Use Case
In the following example a real life scenario is introduced and it is described how it can be fixed with Reaction.
Let's assume we have a Hermes CRM application. This system suffers with a memory leak which causes the application to crash and it has to be restarted by the system administrators.
The application has two running instances, on ACME00 and on ACME01. In order to perform a correct restart both application instances have to be restarted. The application runs on Weblogic application server.
The following video shows how Reaction can help when the memory leak emerges (the
demo Docker container
contains the execution flow of the use case and the event life records of the running flow).
The
Quick set-up
page contains details how to set-up the Reaction components to fix the issue.
Short explanation
Preliminary setup
The Hermes CRM system is modelled like a tree by creating a top level (parent) system (
Hermes CRM
) and two low level (child) systems (
Hermes - ACME00
,
Hermes - ACME01
) where only the host names are set. All the common properties (e.g. the location of the log files which are the same on the server machines, maintenance window, etc.) of the two running instances are specified in the top level system.

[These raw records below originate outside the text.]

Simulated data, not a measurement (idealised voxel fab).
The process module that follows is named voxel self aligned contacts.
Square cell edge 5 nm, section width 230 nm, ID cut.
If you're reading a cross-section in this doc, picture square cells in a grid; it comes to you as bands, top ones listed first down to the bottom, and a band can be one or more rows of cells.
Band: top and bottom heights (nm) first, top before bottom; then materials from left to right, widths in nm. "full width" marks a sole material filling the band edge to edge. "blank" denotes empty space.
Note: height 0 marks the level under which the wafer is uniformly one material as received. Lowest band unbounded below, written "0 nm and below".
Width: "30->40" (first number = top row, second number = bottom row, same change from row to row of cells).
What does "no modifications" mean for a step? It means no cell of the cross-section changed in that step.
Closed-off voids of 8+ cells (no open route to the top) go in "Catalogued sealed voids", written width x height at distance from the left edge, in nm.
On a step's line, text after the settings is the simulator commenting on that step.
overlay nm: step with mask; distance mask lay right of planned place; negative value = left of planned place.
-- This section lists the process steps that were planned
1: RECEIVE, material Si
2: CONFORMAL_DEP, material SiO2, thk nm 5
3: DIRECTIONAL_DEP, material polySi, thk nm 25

The OS commands to be executed are specified in the execution flow which also contains if-else branches and email sending commands (first stop the Weblogic managed server on host ACME000 and check if it is stopped -> if it is not then fail the flow and send a mail -> if it is stopped correctly then start it on host ACME00 and check if it is started -> ...).
The error detector is the place where the systems and the execution flow are assigned to each other. The top level system is selected (i.e. both low level systems will be part of the log file monitoring), a pattern has to be set that will be monitored in the log files (
.*java.lang.OutOfMemoryError: Java heap space.*
) and the execution flow is chosen to be executed if the pattern is found.
The workers are installed on ACME00 and on ACME01 machines, the reader worker will observe the log file based on the data set on the top level system.
Execution flow in action
First the out of memory error is caused in Hermes CRM. As soon as it occured a mail is sent that a new incident has to be dealt with and the execution flow has to be confirmed to start. As a demonstration a faulty command is added to the flow which can be reexecuted or skipped.
Another fake command is put to the flow which holds the execution for a few seconds. The reason of it is to show if another similar incident emerges while the flow (which is suposed to fix the issue) is running then this new incident won't start the flow again (while the other one still running).